Euro zone: The euro zone’s exit from the crisis has just got a little bit harder. The German economy grew by only 0.1 per cent during the second quarter. The disappointment coincides with weak data for euro zone growth as a whole, and reinforces the impression that the bloc’s core economies are feeling the global “soft patch”. Europe’s ability to grow its way out of trouble is in doubt. And it’s not clear that much can be done about it.

Europe’s equity markets dipped about 1 per cent in response to the German data. But it would be wrong to overreact to one quarter’s numbers. The first three months of the year were especially strong for Germany and, taking first-half data as a whole, the economy is still growing at an annualised rate of about 3 per cent, as JPMorgan notes. Still, July business surveys have showed a slowdown and the prospects of a rapid bounce back in the third quarter look remote.

 

The picture across the rest of the euro zone is mixed. Italy has also been a disappointment and France didn’t grow at all in the second quarter. But German neighbours Belgium and Austria are growing, and even Spain’s economy expanded a little.

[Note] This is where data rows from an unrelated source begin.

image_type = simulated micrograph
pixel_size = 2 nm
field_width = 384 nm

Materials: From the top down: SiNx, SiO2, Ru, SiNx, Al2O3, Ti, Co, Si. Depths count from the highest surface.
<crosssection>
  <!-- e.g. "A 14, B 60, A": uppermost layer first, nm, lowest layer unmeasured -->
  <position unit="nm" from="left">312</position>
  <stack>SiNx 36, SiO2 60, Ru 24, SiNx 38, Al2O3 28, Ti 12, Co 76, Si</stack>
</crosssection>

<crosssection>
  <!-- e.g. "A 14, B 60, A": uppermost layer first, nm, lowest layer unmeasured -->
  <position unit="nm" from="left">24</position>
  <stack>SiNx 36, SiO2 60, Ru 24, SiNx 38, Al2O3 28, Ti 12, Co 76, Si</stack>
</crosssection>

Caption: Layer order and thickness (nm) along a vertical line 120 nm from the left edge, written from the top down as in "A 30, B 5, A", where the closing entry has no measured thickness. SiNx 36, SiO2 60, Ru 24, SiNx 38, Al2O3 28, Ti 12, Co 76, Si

The data provides a sober backdrop for today’s summit between German chancellor Angela Merkel and French president Nicolas Sarkozy. But it is not yet serious enough to justify a radical policy u-turn. Many will argue that the austerity measures being demanded across the euro zone have gone too far and demand that belts be loosened. Even Christine Lagarde, the new head of the International Monetary Fund, has talked about the need to balance medium-term fiscal tightening with near-term policies to support growth. But, as she seems to acknowledge, the markets want fiscal adjustments here and now. The data probably needs to get worse before investors will tolerate any softening.

That leaves monetary policy. The European Central Bank has raised rates twice, to 1.5 per cent, and had been indicating its readiness to tighten further. The situation isn’t dark enough to justify rate cuts yet. But deferring planned rate hikes would itself be a form of easing. Right now, the euro zone looks like it needs it.